The landscape of real estate agent compensation has shifted dramatically due to a significant lawsuit against the National Association of Realtors® (NAR) and other major real estate agencies. The lawsuit challenged certain practices around agent commissions as unfair, leading to new rules that affect how agents are compensated when a property is sold. Understanding these changes is not just important; it’s empowering. By grasping how the real estate business functions under the new guidelines, home sellers and buyers can navigate real estate transactions effectively and take control of their transactions.
Key Points:
- Two-Agent Transactions: In most home sales across the United States, two real estate agents or agencies are involved: one representing the seller and the other representing the buyer. According to studies, about 89% of transactions are conducted with this two-agent model. In comparison, only 11% of transactions involve a single agent or agency representing the seller and the buyer. This structure is important because it impacts how commissions are negotiated and paid and ensures that both the buyer and seller have professional representation with potentially differing interests.
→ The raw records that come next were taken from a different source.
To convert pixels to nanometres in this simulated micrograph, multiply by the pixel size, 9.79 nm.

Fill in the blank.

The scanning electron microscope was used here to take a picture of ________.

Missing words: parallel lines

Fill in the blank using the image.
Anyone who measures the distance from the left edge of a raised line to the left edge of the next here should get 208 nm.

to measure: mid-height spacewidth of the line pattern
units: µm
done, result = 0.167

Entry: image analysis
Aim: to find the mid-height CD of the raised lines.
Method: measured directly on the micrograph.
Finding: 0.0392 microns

- Seller’s Agent Commission: Traditionally, the commission for the seller’s agent is negotiated between the seller and the agent at the outset of the listing process. It is important to note that this commission rate has always been negotiable, despite a common perception of a “standard” rate influenced by market trends. No fixed or standard commission rate is mandated; sellers and agents are free to negotiate based on the specifics of each transaction. This negotiation can continue until the sales contract is finalized and signed by all parties involved. This flexibility in negotiation should reassure sellers that they have control over their financial arrangements and can negotiate a commission rate that they are comfortable with.
- Multiple Listing Service (MLS): Properties for sale are commonly listed on the Multiple Listing Service (MLS), a database that real estate agents and agencies subscribe to by paying a membership fee. The MLS provides a comprehensive inventory of properties for sale and facilitates sharing these listings with a broader audience, including through websites and apps operated by companies that pay to publicize them. The MLS is a powerful tool for marketing properties because it maximizes exposure to other agents and potential buyers.
- Buyer Agent Compensation in the Past: Historically, when a property was listed on the MLS, the seller’s agent would offer a commission to any buyer’s agent who facilitated the sale of the property. This practice helped to attract buyer agents, who, as studies indicate, bring nearly 89% of buyer traffic to a listing. Buyer agents could either accept the offered commission or negotiate different terms. This system ensured buyer agents were financially incentivized to show and promote a seller’s property to their clients.
- New Rules on Buyer Agent Compensation: With the new rules stemming from the lawsuit, sellers are no longer required to offer a commission to a buyer’s agent via the MLS. However, this does not prohibit sellers from providing such compensation. Sellers can still choose to offer a commission to attract buyer’s agents, which can be an effective strategy for encouraging agents to show their property to potential buyers. This change gives sellers more control over their expenses and the ability to decide whether offering a commission is in their best interest to generate interest in their property. Sellers need to understand that not offering compensation may reduce the visibility of their property to potential buyers, as buyer agents may be less incentivized to show it.
- MLS Exceptions: Not all MLS companies are bound by these new rules. Some MLS organizations are privately owned and may not be affiliated with the National Association of Realtors®. These independent MLS companies can choose to maintain traditional practices, including offering compensation to buyer agents. This means that while the new rules may apply to many MLS listings, sellers and agents should verify the specific practices of their local MLS.
- Best Practices for Sellers: Given these changes, sellers need to have an open and transparent discussion with their real estate agent about the pros and cons of offering compensation to buyer’s agents. Offering compensation can significantly enhance a property’s market exposure, attract more buyer agents, and lead to a faster sale and a better sale price. By understanding the potential benefits, sellers can approach agent compensation with optimism and hope for a successful home sale.
Understanding these changes and how they impact real estate transactions can help both buyers and sellers make informed decisions. As the real estate industry evolves, staying informed and working closely with a knowledgeable real estate professional will be vital to navigating the complexities of buying and selling homes.